Alexandros Eleftheriadis and Danny Hong
Department of Electrical Engineering
New York, New York, USA
Flavor, which stands for Formal Language for Audio-Visual Object Representation, originated from the need to simplify and speed up the development of software that processes coded audio-visual or general multimedia-information. This includes encoders and decoders as well as applications that manipulate such information. Examples include editing tools, synthetic content creation tools, multimedia indexing and search engines, etc. Such information is invariably encoded in a highly efficient form to minimize the cost of storage and transmission. This source coding  operation is almost always performed in a bitstream-oriented fashion: the data to be represented is converted to a sequence of binary values of arbitrary (and typically variable) lengths, according to a specified syntax. The syntax itself can have various degrees of sophistication. One of the simplest forms is the GIF87a format , consisting of essentially two headers and blocks of coded image data using the Lempel-Ziv-Welch compression. Much more complex formats include JPEG , MPEG-1 , MPEG-2 [5, 6] and MPEG-4 [7, 8], among others.
General-purpose programming languages such as C++  and Java  do not provide native facilities for coping with such data. Software codec or application developers need to build their own facilities, involving two components. First, they need to develop software that deals with the bitstream-oriented nature of the data, as general-purpose microprocessors are strictly byte-oriented. Second, they need to implement parsing and generation code that complies with the syntax of the format at hand (be it proprietary or standard). These two tasks represent a significant amount of the overall development effort. They also have to be duplicated by everyone who requires access to a particular compressed representation within their application. Furthermore, they can also represent a substantial percentage of the overall execution time of the application.

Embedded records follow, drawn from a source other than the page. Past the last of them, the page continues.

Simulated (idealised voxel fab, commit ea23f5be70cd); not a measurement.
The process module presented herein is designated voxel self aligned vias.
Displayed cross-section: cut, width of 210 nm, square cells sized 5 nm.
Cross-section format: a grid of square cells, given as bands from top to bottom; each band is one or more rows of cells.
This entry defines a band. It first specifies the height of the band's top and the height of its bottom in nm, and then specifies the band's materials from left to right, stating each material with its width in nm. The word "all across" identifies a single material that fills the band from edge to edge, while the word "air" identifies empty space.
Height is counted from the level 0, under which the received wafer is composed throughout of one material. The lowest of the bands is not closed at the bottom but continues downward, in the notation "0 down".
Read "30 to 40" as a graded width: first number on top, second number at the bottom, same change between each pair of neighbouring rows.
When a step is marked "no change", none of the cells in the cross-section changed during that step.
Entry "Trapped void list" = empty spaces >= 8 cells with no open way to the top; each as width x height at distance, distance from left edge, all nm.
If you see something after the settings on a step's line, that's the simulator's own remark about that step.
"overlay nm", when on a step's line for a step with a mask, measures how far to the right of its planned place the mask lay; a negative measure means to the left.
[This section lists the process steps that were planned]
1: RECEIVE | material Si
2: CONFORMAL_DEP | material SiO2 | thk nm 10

Flavor addresses these problems in an integrated way. First, it allows the "formal" description of the bitstream syntax. Formal here means that the description is based on a well-defined grammar, and as a result is amenable to software tool manipulation. In the past, such descriptions were using ad hoc conventions involving tabular data or pseudo-code. A second and key aspect of Flavor's architecture is that this description has been designed as an extension of C++ and Java, both heavily used object-oriented languages in multimedia applications development. This ensures seamless integration of Flavor code with both C++ and Java code and the overall architecture of an application.
Flavor was designed as an object-oriented language, anticipating an audio-visual world comprised of audio-visual objects, both synthetic and natural, and combining it with well-established paradigms for software design and implementation. Its object-oriented facilities go beyond the mere duplication of C++ and Java features, and introduce several new concepts that are pertinent for bitstream-based media representation.
In order to validate the expressive power of the language, several existing bitstream formats have already been described in Flavor, including sophisticated structures such as MPEG-2 Systems, Video and Audio. A translator has also been developed for translating Flavor code to C++ or Java code. Since Version 5.0, the translator has been enhanced to support XML features. With the enhanced translator, Flavor code can also be used to generate corresponding XML schema. In addition, the generated C++ or Java code can include the method for producing XML documents that represent the bitstreams described by the Flavor code. Detailed description about the translator and its features are given in Section 4 of this chapter.
Emerging multimedia representation techniques can directly use Flavor to represent the bitstream syntax in their specifications. This will allow immediate use of such specifications in new or existing applications, since the code to access/generate conforming data can be generated directly from the specification and with zero cost. In addition, such code can be automatically optimized; this is particularly important for operations such as Huffman encoding/decoding, a very common tool in media representation.
In the following, we first present a brief background of the language in terms of its history and technical approach. We then describe each of its features, including declarations and constants, expressions and statements, classes, scoping rules and maps. We also describe the translator and its simple run-time API. A brief description of how the translator processes maps to generate entropy encoding/decoding programs is given as well. Then, the XML features offered by the translator are explained. Finally, we conclude with an overview of the benefits of using the Flavor approach for media representation. More detailed information and publicly available software can be found in the Flavor web site at: http://flavor.sourceforge.net.
Note that Flavor is an open source project under Flavor Artistic License as defined in the Flavor web site. As a result, the source code for the translator and the run-time library is available as part of the Flavor package. The complete package can be downloaded from http://www.sourceforge.net/projects/flavor.